San Francisco Giants manager Bruce Bochy said special moments like Matt Cain's perfect game "bring teams together even more."
Having lost three of four since, the Giants may be hoping the right-hander has another gem in store Monday night.
Cain will take the mound for the first time since making history last week, visiting a Los Angeles Angels team that's been stellar on the mound as well recently.
The Giants (37-30) have struggled since Cain pitched baseball's 22nd perfect game in a 10-0 win over Houston last Wednesday, losing the next day to the Astros before dropping two of three at Seattle over the weekend.
They allowed a run in the bottom of the ninth inning Sunday to lose 2-1 after going 1 for 8 with runners in scoring position.
"Timely hits, that's what wins games for you and we were missing that," Bochy said.
Cain (8-2, 2.18 ERA) looks to help San Francisco get back on track after striking out 14 Wednesday — tied with Sandy Koufax for the most in a perfect game. He's won his last seven starts while posting a 1.99 ERA and hasn't allowed an earned run in his last 20 innings.
He said his stellar outing is a moment he'll never forget, but it's time to move on.
"It's in your mind, obviously," Cain told the team's official website. "But I'm not going to think about that.
"It's a hard thing to duplicate."
No one has tossed multiple perfect games. Even Johnny Vander Meer, the only pitcher to throw consecutive no-hitters in 1938, walked eight in the second contest.
Of the 17 pitchers to throw a perfect game since the White Sox's Charlie Robertson in 1922, only five won their next start. The last nine, including Phil Humber, who retired all 27 hitters on April 21, are a combined 3-4 with a 5.56 earned-run average following their history-making performance.

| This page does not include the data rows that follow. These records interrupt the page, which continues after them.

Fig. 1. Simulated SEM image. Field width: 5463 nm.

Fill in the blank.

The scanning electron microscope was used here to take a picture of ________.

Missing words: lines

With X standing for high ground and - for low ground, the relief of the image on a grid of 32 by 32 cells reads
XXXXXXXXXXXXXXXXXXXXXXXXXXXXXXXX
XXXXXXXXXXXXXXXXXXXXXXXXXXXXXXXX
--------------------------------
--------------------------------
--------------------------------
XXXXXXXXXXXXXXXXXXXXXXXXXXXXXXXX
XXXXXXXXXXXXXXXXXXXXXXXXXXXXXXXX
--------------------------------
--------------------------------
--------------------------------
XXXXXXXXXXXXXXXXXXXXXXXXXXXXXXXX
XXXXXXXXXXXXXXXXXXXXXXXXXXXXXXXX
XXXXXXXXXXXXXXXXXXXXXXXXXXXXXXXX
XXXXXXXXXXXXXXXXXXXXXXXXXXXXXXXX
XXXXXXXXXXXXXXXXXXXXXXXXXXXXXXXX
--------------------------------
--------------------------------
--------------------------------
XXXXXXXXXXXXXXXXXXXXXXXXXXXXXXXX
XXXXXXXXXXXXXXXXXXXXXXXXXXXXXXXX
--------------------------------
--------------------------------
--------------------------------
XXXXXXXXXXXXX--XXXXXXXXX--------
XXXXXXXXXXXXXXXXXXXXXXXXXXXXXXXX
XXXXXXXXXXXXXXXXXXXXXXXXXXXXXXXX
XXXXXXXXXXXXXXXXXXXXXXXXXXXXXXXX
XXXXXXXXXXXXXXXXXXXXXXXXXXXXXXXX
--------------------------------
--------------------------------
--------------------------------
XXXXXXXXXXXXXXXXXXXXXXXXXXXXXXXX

It's been nearly six years to the day since Cain's lone look at the Angels (36-31), but that start went awfully well also. He held Los Angeles to one hit and an unearned run in eight innings June 19, 2006, striking out 10.
The Angels have had their own success on the mound lately, earning consecutive 2-0 wins against Arizona on Saturday and Sunday.
Ervin Santana flirted with perfection before pitching a one-hitter, then Garrett Richards and Ernesto Frieri combined on a four-hitter in the finale to increase Los Angeles' major league-leading shutout total to nine.
Jerome Williams (6-4, 4.20) will look to add another solid performance to the list against his former team.
Williams gave up one run through seven innings Tuesday but surrendered four in the eighth, including a three-run, two-out homer that earned him the hook, of a 5-2 loss to the Dodgers. He's given up 12 runs in his last two outings after going 3-1 with a 2.96 ERA in his previous four.
Williams, who made 46 starts for the Giants from 2003-05, has faced his former team only once, taking the loss Sept. 9, 2005, after being traded to the Chicago Cubs.
If he plans on winning Monday, he may need to limit the damage. Los Angeles has won seven of nine, but it's scored no more than two runs while going 3-2 in its last five.
Albert Pujols, who is 8 for 14 with two home runs, a double and four walks lifetime versus Cain, hit a solo homer Sunday, and Mike Trout had an RBI double.
"We need to get our club offensively to put a little more pressure on teams than we have," Angels manager Mike Scioscia told the team's official website.
"In the past six games, we've scored 11 runs. We have to be better than that and we are better than that."
The Angels have won four straight against the Giants, including a three-game sweep June 15-17, 2009, the last time the teams met.